Guest Chef Jim Warner!
Cooking Demonstrations are every 1st and 3rd Saturday at 3pm eastern on the @Eat-to-Treat YouTube channel!
May 20th at 3 pm Eastern
Edamame and Sweet Potatoes with Thai Curry Paste
Equipment
Large Shallow Pan
Stove
Measuring cups/spoons
Knife/Cutting Board
Spoon to stir
Ingredients
3 cups edamame
3 cups diced fresh sweet potatoes (can substitute frozen or fresh butter nut squash )
1-2 tablespoon Thai red curry paste
Juice of 1 fresh lime
2 ounces fresh or bottled orange juice
Salt and pepper mixture
Extra Virgin olive oil
Bonus Recipe! (will be demonstrated, but not made real-time)
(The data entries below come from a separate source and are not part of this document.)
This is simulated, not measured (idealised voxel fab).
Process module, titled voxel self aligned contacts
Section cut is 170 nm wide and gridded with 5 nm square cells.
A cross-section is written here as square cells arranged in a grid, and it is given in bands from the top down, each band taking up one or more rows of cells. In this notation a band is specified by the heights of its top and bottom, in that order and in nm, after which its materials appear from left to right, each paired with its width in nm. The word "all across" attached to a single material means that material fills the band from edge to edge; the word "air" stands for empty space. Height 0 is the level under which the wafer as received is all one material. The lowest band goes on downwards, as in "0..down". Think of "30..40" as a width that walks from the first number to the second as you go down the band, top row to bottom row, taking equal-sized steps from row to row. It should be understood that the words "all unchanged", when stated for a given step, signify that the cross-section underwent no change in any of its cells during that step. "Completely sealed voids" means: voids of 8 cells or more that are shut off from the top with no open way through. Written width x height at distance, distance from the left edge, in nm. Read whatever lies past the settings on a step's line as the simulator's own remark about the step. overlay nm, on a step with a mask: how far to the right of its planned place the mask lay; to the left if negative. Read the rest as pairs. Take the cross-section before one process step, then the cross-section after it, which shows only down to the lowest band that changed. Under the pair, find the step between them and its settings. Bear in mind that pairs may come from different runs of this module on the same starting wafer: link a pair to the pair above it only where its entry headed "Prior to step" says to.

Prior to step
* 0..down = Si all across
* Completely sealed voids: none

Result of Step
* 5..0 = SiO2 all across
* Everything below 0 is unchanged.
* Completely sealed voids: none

Spaghetti Squash with Roasted Tomato Sauce
1 spaghetti squash
10-12 Roma Tomatoes
6 garlic cloves
Extra Virgin Olive Oil
Kosher salt and pepper mix
Fresh Basil
Parmesan Reggiano cheese
Crusty baguette
Instructions below video
Instructions for Spaghetti Squash with Roasted Tomato Sauce
Turn the oven on to 400 F.
Cut the spaghetti squash in half lengthwise (demonstrated in above video).
Remove seeds, then rub each cut part with oil and season with salt and pepper.
Cut tomatoes in half, or quarters if they are large. Sprinkle with salt and pepper.
Roast tomatoes, garlic cloves, and squash 45 minutes or until tomatoes start to brown. I roasted my tomatoes and squash on the same sheet pan, and the squash ended up swimming in tomato juice. Everything still turned out delicious.
Let everything cool.
Blend the tomatoes, the garlic, and their juices in a blender. Put the blended mixture in a pot and heat to re-warm.
Remove the squash from its skin (demonstrated in above video).
Heat some oil in a pan, add some garlic, and get it hot, but not smoking.
Add the squash and cook until the water evaporates.